Tuesday, March 28, 2017

A Better Ladder: Fostering the Leaders Libraries Need; Library Journal, March 20, 2017

Rebecca T. Miller, Library Journal; 

A Better Ladder: Fostering the Leaders Libraries Need


"The talent at work in libraries should make anyone optimistic for the future—not only of libraries but of the varied communities they serve. As the latest class of LJ Movers & Shakers demonstrates, the field is rippling with energetic, committed, innovative people addressing issues to create ever better service. It’s important that today’s leaders guarantee an institutional dynamic that will keep up-and-coming visionaries like these happy in libraries, allow them to flourish, and enable the best to step forward into larger roles.

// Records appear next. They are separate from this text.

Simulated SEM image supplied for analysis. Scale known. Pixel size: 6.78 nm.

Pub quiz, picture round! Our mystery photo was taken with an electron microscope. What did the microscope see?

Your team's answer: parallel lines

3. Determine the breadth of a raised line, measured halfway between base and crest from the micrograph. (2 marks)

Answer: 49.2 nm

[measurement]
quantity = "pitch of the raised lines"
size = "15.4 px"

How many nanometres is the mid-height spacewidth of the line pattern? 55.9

We also need to continue to develop institutional cultures that these high achievers want to be in as they choose where to contribute their time and skills. Look within: Is your library attracting innovators, spurring their success, and offering paths to advancement and new challenges? Building out a setting that attracts and retains innovative thinkers is critical to the future of our libraries...

Taking the next step, from frontline librarian to management or from management to top leadership, can be challenging and rewarding, and it helps to have guidance along the way (see some perspectives in “The Next Step: Manager,” “The Next Step: Director,” and “Exit Strategies“). We also need to make sure that those challenges are worth taking on—that prospective managers see firsthand that their work will be valued, both financially and emotionally, and that they will be given the chance to take initiative and make a real difference.
If we want to prevent a “pipeline out” of libraries, as Dorothea Salo puts it, we must support our “tall poppies”—speak up for innovators who can feel isolated in their lone roles or see backlash as perceived self-promoters and fight a narrative that pits their efforts in competition with traditional core services. We must also battle microaggressions and institutional bias, which, however unconscious, spawn an unwelcoming environment for librarians of color."